No previous experience is assumed, all you have to do is
be willing to learn about the capabilities now
available in CMIS. 
In this document I emphasize less what algorithms can be implemented
using the  
hypercube wires, and more the mechanics of how to use them.
It might be nice to have another document that shows off
how the hypercube can be used in non-trivial ways.

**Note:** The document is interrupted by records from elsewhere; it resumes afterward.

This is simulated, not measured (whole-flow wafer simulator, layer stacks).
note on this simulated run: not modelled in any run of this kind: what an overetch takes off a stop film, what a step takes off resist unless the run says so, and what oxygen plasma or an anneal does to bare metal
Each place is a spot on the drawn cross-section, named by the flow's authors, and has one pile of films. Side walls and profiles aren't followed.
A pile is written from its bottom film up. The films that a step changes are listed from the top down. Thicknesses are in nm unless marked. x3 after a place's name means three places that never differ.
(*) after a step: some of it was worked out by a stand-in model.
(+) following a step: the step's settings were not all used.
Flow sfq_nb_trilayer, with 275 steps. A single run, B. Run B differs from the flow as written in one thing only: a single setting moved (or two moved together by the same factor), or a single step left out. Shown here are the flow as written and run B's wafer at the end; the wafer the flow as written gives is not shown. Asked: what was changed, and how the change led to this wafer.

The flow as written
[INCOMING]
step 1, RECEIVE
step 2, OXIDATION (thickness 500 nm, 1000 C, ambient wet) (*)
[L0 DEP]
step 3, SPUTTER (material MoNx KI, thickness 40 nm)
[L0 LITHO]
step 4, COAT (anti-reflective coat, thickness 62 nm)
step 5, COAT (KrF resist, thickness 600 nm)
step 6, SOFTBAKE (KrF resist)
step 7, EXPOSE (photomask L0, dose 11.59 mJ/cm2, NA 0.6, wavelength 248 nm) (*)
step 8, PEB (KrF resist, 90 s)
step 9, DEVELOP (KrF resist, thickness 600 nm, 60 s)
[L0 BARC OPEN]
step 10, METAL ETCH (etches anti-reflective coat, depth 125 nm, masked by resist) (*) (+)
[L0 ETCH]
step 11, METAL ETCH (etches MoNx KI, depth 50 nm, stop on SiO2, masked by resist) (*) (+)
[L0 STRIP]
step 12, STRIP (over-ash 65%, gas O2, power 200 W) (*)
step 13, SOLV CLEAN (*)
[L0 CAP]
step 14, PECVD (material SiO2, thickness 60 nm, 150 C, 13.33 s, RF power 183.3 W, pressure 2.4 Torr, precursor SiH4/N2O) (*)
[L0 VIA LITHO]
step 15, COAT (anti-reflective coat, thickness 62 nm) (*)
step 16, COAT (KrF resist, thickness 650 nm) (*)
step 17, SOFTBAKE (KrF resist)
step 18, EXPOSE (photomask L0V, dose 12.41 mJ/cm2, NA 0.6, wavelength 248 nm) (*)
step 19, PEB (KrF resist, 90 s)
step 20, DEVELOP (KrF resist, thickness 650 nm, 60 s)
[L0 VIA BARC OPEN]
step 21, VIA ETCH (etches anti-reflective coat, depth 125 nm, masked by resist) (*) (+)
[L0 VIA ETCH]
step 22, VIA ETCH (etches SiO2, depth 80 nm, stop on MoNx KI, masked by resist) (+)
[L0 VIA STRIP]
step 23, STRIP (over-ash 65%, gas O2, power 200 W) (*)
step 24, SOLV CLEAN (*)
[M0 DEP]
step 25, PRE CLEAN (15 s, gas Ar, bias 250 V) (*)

The CM-2's power is being terribly under-utilized.
It is my hope that several people will use this
document as a departure point for implementing fast
communications routines.
There is no doubt that fixed communications patterns
can be much faster.
This document is not at the level of a textbook yet,
but I have tried my best to explain as much as possible.
I strongly encourage people using the wires to send 
questions to the ``wires" mailing list and work with
me (while I am still around) , Mark Bromley, or Steve Heller
to take advantage of the expertise that we have gained.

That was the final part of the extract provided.